AARRR

The AARRR metrics framework, also known as the Pirate Metrics or the AARRR funnel, is a set of startup metrics used to monitor user behavior to support business growth.

The five user-behavior metrics business owners should be tracking include: acquisition, activation, retention, referral, and revenue.

These metrics help companies understand how potential customers discover them and what they do once they learn about their offering. They provide insights into whether their user base is being acquired, activated, retained, referred, and converted into paying customers.

For whom is the AARRR framework designed?

The AARRR framework was developed to provide CEOs and founders with a straightforward, universal strategy for developing a business model based on customer behavior. By examining how customers and prospects engage with a brand, companies can then refine their growth efforts and improve marketing initiatives.

The end goal? Help business owners, product managers, marketers, and investors track the performance of growth drivers when creating a scalable and sustainable business.

AARRR pirate metrics framework: How does it work?

The AARRR framework is one of the most popular frameworks used by founders and growth teams to understand where they stand in terms of sales growth, marketing performance, product development, and customer support.

It responds to a set of questions that all founders should address to position their businesses for success.

  • Acquisition: How are potential customers finding out about our offering or business?
  • Activation: Are they interacting with our business how we want them to?
  • Retention: Are our active users still engaged with the product or are they losing interest?
  • Referral: Are customers likely to recommend the product to others?
  • Revenue: Are our target personas eager to buy this product?

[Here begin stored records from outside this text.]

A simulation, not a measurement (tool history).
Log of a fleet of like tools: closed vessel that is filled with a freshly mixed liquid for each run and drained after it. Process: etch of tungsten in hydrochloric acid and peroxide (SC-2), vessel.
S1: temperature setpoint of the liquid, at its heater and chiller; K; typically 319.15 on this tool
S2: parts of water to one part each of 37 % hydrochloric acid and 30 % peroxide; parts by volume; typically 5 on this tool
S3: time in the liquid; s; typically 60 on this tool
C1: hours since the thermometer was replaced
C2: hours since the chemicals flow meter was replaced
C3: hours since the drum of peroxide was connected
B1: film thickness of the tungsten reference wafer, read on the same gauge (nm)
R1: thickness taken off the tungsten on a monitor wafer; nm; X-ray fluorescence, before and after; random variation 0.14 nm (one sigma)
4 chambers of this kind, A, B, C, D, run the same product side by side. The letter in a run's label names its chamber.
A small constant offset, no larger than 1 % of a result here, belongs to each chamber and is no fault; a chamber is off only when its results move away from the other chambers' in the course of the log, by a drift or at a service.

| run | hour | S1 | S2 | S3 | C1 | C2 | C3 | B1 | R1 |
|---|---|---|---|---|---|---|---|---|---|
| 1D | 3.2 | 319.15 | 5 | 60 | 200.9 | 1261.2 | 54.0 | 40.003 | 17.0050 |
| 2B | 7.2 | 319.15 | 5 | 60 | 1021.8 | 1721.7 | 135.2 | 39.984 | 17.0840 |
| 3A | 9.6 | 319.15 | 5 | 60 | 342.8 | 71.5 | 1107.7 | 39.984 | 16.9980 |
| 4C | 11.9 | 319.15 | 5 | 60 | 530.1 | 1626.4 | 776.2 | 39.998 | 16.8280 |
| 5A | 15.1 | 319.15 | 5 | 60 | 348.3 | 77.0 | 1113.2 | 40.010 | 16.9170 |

What is the step-by-step process?

1. Set the business goals

Setting broad goals is the first step in every business strategy since it establishes the organization’s definition of success and provides a standard by which to gauge its progress.

2. Identify the AARRR pirate metrics

The following phase is to determine the conversion metrics for each stage of user behavior. Below are some examples for each of the five stages.

  • Acquisition metrics: The acquisition stage includes the evaluation of all possible channels for introducing users to the product; such as SEO, social media, marketing campaigns, or advertising, among others.
  • Activation metrics: Users are said to be at the activation stage when they take the desired actions or next steps. The activation phase metrics track customer experience and behavior such as looking at more pages, trying more features, signing up for the newsletter, or signing up for a free trial.
  • Retention metrics: After the activation stage, businesses want to keep track of how many of these users are still showing interest in their solutions. This can be achieved by monitoring variables such as how often customers come back to the product over time, how frequently they visit the website, and how many times they open the business’ emails or RSS, to name a few.
  • Referral metrics: This stage refers to how users recommend a business or product to others. Because consumers use so many different channels to spread the word, these are some of the hardest indicators to monitor. However, there are a few techniques that may be set up to track referrals such as contests for referrals, NPS surveys, or emails with integrated referral promotions.
  • Revenue metrics: Businesses must finally measure their clients’ actual revenue targets. This means determining whether or not the costs associated with customer acquisition, activation, and other initiatives lead to profitable growth. Minimum revenue, break-even revenue, CLV, and revenue over customer acquisition cost are some indicators that can help assess the growth generated by customers.

3. Establish a tracking system to evaluate the AARRR pirate metrics

Once all of the data from each stage of the AARRR framework has been collected, company executives must build a monitoring procedure to analyze the data and determine whether or not their product management and marketing efforts are effective.

4. Test user behavior and consider alternative approaches

Finance managers can identify customer journey optimization opportunities by conducting A/B tests. Which should also result in higher retention rates by paying attention to what potential customers and engaged product users prefer.

5. Improve operations based on outcomes

Lastly, business teams have a unique opportunity thanks to the AARRR framework to not only learn what works and what doesn’t but also to act and modify their operations and initiatives in light of the findings from behavioral tests.